Wow. If it's on near you, it's a real treat, esp. if you like documentaries (it's fabulously done).
Part of Ebert's review:
Man on Wire I am afraid of heights. Now you know. That is one reason I was helplessly engrossed in "Man on Wire," the story of how Philippe Petit crossed eight times on a tight-wire between the two towers of the World Trade Center on Aug. 7, 1974. Another reason is that the documentary, a hybrid of actual and restaged footage, is constructed like a first-rate thriller.
Early in the film, we see what we think is sadly familiar footage: Construction workers and huge trucks and cranes, at work in the footprint of one of the WTC towers. At first I thought this was film of the clean-up after 9/11. As the scene develops, I realized I was watching an early stage in the construction of the towers. The film shows the towers growing, huge steel beams being lifted, the puzzle being put together. As it happens, 9/11 is not even mentioned in the film, which is the right decision, I think. "Man on Wire" is about the vanquishing of the towers by bravery and joy, not by terrorism.
We meet Philippe Petit, a French wire-walker, magician, unicyclist and street performer, who tells us he was sitting in a dentist's office when he saw a drawing of the proposed towers and knew he was destined to conquer them. He drew a pencil line between them. His wire. The film will follow his campaign, as he enlists an unlikely cadre of helpers, draws inspiration from his girlfriend Annie and becomes obsessed with those two magnets acting on his personality.
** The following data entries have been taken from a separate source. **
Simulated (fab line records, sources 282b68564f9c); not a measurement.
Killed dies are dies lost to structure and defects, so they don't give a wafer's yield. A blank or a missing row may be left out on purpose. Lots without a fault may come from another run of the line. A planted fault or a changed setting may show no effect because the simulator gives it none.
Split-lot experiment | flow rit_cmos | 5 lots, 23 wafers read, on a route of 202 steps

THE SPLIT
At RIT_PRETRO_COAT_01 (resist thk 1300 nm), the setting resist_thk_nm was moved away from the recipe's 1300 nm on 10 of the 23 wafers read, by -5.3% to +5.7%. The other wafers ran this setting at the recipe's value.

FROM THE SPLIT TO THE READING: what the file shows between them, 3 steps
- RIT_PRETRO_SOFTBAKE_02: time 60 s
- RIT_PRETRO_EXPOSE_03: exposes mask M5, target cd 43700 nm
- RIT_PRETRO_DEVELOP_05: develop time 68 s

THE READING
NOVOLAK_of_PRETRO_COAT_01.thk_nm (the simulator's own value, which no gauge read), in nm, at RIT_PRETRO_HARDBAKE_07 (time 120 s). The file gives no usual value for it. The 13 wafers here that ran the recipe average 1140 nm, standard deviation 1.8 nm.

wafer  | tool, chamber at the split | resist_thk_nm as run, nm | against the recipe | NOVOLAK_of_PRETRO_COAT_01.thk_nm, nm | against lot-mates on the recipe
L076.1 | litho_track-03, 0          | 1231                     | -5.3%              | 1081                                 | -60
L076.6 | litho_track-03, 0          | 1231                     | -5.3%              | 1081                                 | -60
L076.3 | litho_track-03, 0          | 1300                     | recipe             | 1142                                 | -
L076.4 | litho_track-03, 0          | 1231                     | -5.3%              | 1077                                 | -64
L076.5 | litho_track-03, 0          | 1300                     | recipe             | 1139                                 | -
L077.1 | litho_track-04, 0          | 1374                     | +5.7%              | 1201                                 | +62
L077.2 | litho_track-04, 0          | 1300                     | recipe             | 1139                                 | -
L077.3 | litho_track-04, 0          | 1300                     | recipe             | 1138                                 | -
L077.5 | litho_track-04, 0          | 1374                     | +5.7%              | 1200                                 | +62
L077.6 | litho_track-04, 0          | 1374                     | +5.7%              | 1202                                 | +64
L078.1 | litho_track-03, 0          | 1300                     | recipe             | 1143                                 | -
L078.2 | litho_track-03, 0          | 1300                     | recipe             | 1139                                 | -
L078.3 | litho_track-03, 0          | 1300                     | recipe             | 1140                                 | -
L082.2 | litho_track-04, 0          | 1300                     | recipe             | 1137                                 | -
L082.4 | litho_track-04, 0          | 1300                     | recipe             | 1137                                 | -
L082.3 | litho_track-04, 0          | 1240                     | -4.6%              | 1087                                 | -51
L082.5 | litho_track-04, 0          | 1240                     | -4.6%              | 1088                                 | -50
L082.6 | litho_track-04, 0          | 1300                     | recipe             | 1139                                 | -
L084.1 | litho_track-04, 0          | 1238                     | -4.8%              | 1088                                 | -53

"Man on Wire," directed by James Marsh ("Wisconsin Death Trip"), has access to all of Petit's film, video and photographs of the assault on the towers. But there is more than that. Ingeniously using actors and restaging events, Marsh fleshes out the story with scenes that could never have been filmed, such as the episode when Petit and a partner crouched motionless under tarps on a beam near the top floor as a security guard nosed around. Petit has gathered a motley crew, including a pot-addled musician and an executive who actually works in an office in one tower. He trains these amateurs on how to rig a high wire. Properly, he hopes.